THE CONCEPT OF LCA AND ITS APPLICATION TO BIOFUELS

Life-cycle analysis (LCA) or assessment is an internationally renowned methodology for evaluating the global environmental performance of a product along its partial or whole life cycle, considering the impacts generated from "cradle to grave." At its early age, the meth­odology was mainly dedicated to industrial products. Although the ISO 14040-series (ISO, 2006a, b) provides the standard for LCA, it was applied in a variety of ways and thus often leads to diverging results, especially in the case of biofuels. LCA of biofuels is often limited to energy and/or GHG balance. Several LCA studies (ADEME, 2010; ADEME-DIREM-PWC, 2002; Beer and Grant, 2007; CONCAWE-EUCAR-JRC, 2008; Elsayed et al., 2003; EMPA, 2007a; GM-LBST, 2002; Gnansounou and Dauriat, 2004; Macedo, 2004; Malca and Freire, 2006; Shapouri et al., 2002; VIEWLS, 2005; Wang, 2005) have been completed with various frameworks, scopes, accuracy, transparency and consistency levels, making it difficult to compare the results on a rational basis, even when addressing the same biofuel pathway (Panichelli et al., 2008).

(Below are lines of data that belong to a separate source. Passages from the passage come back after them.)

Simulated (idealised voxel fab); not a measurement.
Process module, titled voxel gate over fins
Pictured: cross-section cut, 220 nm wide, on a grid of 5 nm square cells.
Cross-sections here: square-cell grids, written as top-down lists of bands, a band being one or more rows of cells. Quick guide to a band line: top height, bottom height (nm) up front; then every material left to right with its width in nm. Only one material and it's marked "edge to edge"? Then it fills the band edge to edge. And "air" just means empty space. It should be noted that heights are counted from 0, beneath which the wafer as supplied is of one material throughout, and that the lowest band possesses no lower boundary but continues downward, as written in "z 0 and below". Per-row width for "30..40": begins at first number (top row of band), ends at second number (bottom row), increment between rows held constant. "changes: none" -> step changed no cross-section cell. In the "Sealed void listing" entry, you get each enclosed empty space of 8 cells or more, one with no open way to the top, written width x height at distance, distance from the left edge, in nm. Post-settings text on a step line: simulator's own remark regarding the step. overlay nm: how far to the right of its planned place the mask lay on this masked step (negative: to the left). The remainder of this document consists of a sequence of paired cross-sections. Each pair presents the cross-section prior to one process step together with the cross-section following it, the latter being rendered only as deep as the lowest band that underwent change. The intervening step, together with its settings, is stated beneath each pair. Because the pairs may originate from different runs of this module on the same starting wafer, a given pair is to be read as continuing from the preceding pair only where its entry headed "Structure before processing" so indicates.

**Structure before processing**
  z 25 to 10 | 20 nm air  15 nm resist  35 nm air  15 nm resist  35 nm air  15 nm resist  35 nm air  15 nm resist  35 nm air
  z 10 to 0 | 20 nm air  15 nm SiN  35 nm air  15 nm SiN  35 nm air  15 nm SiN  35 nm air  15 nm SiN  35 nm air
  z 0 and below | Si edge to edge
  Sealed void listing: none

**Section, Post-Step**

The main assumptions found in the literature when estimating the reduction of GHG emissions of biofuels compared to fossil fuels are described in detail in a technical report by the Laboratory of Energy Systems (LASEN) of EPFL (Gnansounou et al., 2008a). Before introducing the general framework of the analyses made in this chapter, a short review of the most significant methodological issues of LCA is proposed, with a focus on the cases of biofuels.